Of styles. · 6:27am
I have seen... plenty of fiction, be it official, or fanfiction. I have noted a variety of way to convey a scene, and I'd like to share some of what I've seen and... I don't know, ask opinions, I guess.
First, let's start with the scene in question. A character throws a tantrum and trashes a room.
Now, the goal of the writer would be to establish this scene, and there are many ways of doing it.
There are those that set the scene and its mood mainly by means of the scenery. They describe how each object has been affects. Example. They focus on an expensive vase, be a gift or souvenir or commission piece, lying shattered on the ground. They would go to great detail to explain its origin and what had it been doing there... a gift of the husband, perhaps? She caught him red-handed, cheating on her with someone else, and could not take to look at it any more. Each hole in the wall, each broken mirror, upturned table, is slowly piecing the mood and situation we have stumbled (or been lead) upon. We are told/shown the relevance/importance of each piece of the scenery in both the moment, and the overarching story - perhaps the vase held a clue to a strange situation inside. We are told about the environment and its history, and the effect this has on the characters.

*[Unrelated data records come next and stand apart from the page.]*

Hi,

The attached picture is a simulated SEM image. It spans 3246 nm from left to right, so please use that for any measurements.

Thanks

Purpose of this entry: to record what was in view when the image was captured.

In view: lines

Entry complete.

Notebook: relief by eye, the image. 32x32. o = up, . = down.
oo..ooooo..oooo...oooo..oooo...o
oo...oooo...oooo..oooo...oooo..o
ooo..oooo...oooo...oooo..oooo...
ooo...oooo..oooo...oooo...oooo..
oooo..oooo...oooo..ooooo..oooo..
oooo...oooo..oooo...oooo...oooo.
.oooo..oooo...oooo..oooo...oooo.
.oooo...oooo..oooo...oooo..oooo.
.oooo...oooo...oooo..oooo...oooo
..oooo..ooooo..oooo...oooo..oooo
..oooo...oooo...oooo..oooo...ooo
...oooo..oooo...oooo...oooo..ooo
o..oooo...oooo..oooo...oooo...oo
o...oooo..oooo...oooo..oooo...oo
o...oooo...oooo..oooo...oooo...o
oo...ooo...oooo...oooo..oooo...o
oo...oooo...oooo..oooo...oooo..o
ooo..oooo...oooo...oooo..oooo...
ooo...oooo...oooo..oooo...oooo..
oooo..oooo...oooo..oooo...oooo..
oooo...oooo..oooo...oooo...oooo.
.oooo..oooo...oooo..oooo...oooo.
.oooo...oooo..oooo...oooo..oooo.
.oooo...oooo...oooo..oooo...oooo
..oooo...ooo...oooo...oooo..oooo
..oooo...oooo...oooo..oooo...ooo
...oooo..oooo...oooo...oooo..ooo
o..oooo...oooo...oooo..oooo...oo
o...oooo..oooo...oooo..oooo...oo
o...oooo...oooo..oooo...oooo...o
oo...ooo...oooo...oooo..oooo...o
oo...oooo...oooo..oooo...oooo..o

There are those that set the scene primarily through the actions of the characters, which I have seen is more common that the one before, or at least clearer in that regard. Each swing of the character's fists, each flashback... Back to the vase: This author would instead say/show that the vase reminds our character of the time it was gifted to her, and thus makes her remember the unfaithful husband; she will target it, and her expressions and vocalizations (or lack thereof) will tell us how she's feeling, including the decision of throwing it, kicking it, or shaking it with her hands before slamming it down. We will read about each action and either the motives or the aftermath, leaving us to piece the rest; may or may not include it's relation to the overall story beyond the moment (in this case, we are either shown the trigger, or are left to deduct that something bad happened, then that it involved the husband, then that she caught him, etc). As for the clue to the mystery, it might give her pause and interrupt the destruction, or the clue physically does something - a key will shine, a box will clatter, paper might slide underneath the table without notice; it will do something. We learn of the effects of the characters and objects on their environment.
Then... those that do things like I do. (Or, at least, how I think I'm doing things)
I (try to) present things for their effect, letting logic and empathy guide the reader before letting imagination bring the images and sounds. Quite different from summoning imagination first. I found that I focus a lot on the characters themselves and their state. I would note the heartbreak, the anger, the main emotion behind each action. The vase would be a painful reminder of the day she had once welcomed it, then that would give way to the sheer sting of the betrayal. She might even picture his face on it, or remember the tone he used when he said sweet nothings to her ear... and then comes the breaking. I give the motives and choices as being of greater importance, before giving the actions. If I describe scenery, it is for the effect it has on the character (or reader). The thing inside the vase might stir up a new emotion, or cause doubts. I found out that I try to affect.
Whenever or not I'm right or wrong is up to you, I guess. It's just the way I like to write. I think of what characters do, and why and how they do it, which makes me feel it in the end. Then I write.